- Mars used to have a thick, robust atmosphere, or at least that’s what scientists think they know about the history of the Red Planet.
- Solar wind — the outflow of particles from the Sun — is thought to have stripped away the planet’s atmosphere over the course of hundreds of millions or even billions of years.
- New research suggests that while the vast majority of Mars’ atmosphere was lost to space, some of the particles may have ended up on the surface of the Martian moon Phobos.
Today, Mars is a dusty, almost entirely dry wasteland of a planet. There’s no life that we know of, very little water (most of it in the form of ice locked away near the planet’s poles), and an atmosphere that is only a tiny fraction as robust as Earth’s. If we rewind time a couple of billion years, we might see Mars in a very different light, with a thick atmosphere and perhaps even lakes, rivers, and an ocean that may have supported life.
Over time, the Sun slowly stripped away the atmosphere of Mars, scientists believe. The majority of the atmosphere was lost to space, but a tiny bit of it may have ended up on the surface of the Martian moon Phobos. Phobos, which is an oblong, crater-covered moon measuring just 27 kilometers across at its widest point, might be just the right place if we want to learn more about the history of the Red Planet it orbits.
As NASA highlights in a new article, Phobos was the subject of a research paper published recently in Nature Geoscience. In that paper, researchers argue that it may be possible that ions from the atmosphere of Mars were stripped away from the planet and, because Phobos was in the right place at the right time, those ions may be embedded in the surface material of the oddly-shaped moon.

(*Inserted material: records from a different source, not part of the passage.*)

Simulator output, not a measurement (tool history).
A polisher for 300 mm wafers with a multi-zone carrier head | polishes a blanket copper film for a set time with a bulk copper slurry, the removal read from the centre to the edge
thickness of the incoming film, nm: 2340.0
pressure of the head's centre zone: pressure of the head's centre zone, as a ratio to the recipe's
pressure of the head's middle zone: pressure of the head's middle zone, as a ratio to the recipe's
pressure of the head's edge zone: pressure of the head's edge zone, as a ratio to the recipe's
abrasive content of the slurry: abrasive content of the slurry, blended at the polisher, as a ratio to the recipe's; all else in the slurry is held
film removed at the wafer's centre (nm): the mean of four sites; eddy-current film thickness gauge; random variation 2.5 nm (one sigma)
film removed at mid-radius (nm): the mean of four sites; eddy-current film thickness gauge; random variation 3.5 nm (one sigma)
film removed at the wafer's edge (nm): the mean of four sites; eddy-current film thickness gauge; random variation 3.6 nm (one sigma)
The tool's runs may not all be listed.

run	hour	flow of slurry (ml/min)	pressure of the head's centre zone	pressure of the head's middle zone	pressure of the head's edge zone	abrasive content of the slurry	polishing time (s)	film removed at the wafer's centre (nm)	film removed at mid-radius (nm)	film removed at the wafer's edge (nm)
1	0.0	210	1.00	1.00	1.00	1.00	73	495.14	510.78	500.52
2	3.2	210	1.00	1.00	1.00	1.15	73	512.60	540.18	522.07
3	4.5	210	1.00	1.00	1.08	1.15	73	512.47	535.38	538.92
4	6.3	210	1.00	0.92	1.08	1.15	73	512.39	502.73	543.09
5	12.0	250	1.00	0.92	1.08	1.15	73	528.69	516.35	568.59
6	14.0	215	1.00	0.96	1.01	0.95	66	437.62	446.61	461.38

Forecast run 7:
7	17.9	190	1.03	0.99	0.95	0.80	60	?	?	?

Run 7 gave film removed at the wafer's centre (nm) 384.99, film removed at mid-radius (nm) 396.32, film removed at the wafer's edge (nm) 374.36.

“We knew that Mars lost its atmosphere to space, and now we know that some of it ended up on Phobos,” Quentin Nénon, lead author of the study, said in a statement. “With a sample from the near side, we could see an archive of the past atmosphere of Mars in the shallow layers of grain, while deeper in the grain we could see the primitive composition of Phobos.”
The researchers made this discovery thanks to data from MAVEN, which is a spacecraft that is currently orbiting Mars and frequently passes by the planet’s moons. Using the ultra-sensitive instruments built into MAVEN, the team was able to measure ions that are currently orbiting Phobos. By calculating their mass, the researchers were able to determine that some of the ions originated around Mars, rather than the Sun, supporting the idea that Phobos may hold a record of atmospheric changes on Mars itself.
Of course, to actually study this in greater detail, a mission would need to be launched to sample Phobos. With NASA only just now preparing to collect samples from Mars itself for study back on Earth, it might be a while before the space agency gets around to sampling Phobos.